He has published 267 papers in international journals, including four papers in Nature in the first four months of 2021, and received 13,700 citations. Described by his colleagues as a “giant of volcanology,” Houghton was a 2017 recipient of the highest accolade from the International Association of Volcanology and Chemistry of the Earth’s Interior, the Thorarinsson Medal, as only the ninth recipient of the medal in the 100-year history of the association.
Fei-Fei Jin, UH Mānoa
Fei-Fei Jin is a UH Mānoa professor of atmospheric sciences in the School of Ocean and Earth Science and Technology. He made seminal contributions to advance our understanding of many important climate phenomena, including EI Nino-Southern Oscillation, tropical climate variability, and large-scale atmosphere and ocean circulation variability.
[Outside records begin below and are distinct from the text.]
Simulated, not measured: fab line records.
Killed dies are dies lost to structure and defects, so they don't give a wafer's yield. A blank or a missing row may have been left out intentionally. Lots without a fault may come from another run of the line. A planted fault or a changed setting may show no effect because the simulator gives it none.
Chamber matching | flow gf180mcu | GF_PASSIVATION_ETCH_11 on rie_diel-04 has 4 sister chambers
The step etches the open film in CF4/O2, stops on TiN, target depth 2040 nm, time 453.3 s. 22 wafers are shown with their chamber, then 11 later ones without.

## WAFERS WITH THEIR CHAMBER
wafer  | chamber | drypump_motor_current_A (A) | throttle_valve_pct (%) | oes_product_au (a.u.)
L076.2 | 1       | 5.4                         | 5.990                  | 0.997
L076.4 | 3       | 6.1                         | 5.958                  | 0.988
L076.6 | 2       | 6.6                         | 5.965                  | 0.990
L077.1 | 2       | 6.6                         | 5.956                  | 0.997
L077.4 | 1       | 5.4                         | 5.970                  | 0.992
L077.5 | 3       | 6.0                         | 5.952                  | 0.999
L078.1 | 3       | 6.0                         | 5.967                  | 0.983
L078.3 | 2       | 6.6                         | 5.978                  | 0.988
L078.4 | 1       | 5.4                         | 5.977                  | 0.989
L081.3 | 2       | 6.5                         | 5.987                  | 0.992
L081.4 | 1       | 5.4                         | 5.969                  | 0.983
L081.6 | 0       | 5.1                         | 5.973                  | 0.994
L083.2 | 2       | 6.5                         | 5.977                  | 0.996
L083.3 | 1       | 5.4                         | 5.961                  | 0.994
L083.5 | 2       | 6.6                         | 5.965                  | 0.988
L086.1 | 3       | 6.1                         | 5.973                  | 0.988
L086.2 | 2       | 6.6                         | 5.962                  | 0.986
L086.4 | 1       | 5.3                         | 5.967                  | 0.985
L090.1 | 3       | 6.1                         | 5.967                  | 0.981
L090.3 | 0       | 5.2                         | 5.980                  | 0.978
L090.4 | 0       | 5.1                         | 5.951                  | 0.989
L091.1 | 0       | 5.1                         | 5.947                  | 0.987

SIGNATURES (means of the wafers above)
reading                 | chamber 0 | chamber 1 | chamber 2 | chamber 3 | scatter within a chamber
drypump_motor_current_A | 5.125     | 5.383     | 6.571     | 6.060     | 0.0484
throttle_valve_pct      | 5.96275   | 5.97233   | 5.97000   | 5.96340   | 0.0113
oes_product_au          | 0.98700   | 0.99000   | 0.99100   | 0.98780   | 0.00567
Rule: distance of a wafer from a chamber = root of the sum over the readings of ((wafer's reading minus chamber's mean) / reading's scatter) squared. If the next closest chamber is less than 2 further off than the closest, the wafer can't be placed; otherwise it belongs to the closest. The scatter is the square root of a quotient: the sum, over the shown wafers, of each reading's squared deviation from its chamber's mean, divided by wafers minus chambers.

During his 28 years with the university, he brought in $6 million in grants and advised several dozen PhD students and postdoctoral fellows. He has published 240 peer-reviewed papers, with more than 24,000 citations. In 2020, he was recognized as Web of Science’s Highly Cited Researcher, ranking in the top 1% of citations in the field.
Jin has also received a number of prestigious honors, including his elections as a fellow of American Geophysical Union, a fellow of American Meteorological Society (AMS) and recipient of AMS Sverdrup Gold medal. His service to the research community at large include serving as a co-convener of sessions in the American Geophysical Union, European Geosciences Union and serving as co-chair for Science Advisory Committee of Open Lab of Nation Climate Center of China.
Angelicque E. White, UH Mānoa
Angelicque E. White is an associate professor of oceanography in the UH Mānoa School of Ocean and Earth Science and Technology. She joined UH Mānoa’s Center for Microbial Oceanography: Research and Education in 2018. White’s research focuses on plankton biodiversity, productivity and elemental cycling in upper ocean ecosystems.
She is currently the lead principal investigator for the Hawaiʻi Ocean Time-series (HOT) program and is passionate about spreading the gospel of HOT and the need for sustained ocean observations. Her 2020 TED talk at the National Academy of Sciences was deemed one of the 20 most popular TED talks in 2020.
White has participated in more than 40 oceanographic research expeditions to sites spanning the subtropics to the Antarctic, received research grants totaling over $18 million, and published nearly 80 articles in the peer-reviewed scientific literature. She was a recipient of the Alfred P. Sloan fellowship, the American Geophysical Union Ocean Sciences Early Career Award, and the Association of the Sciences of Limnology and Oceanography Yentsch-Schindler Early Career Award.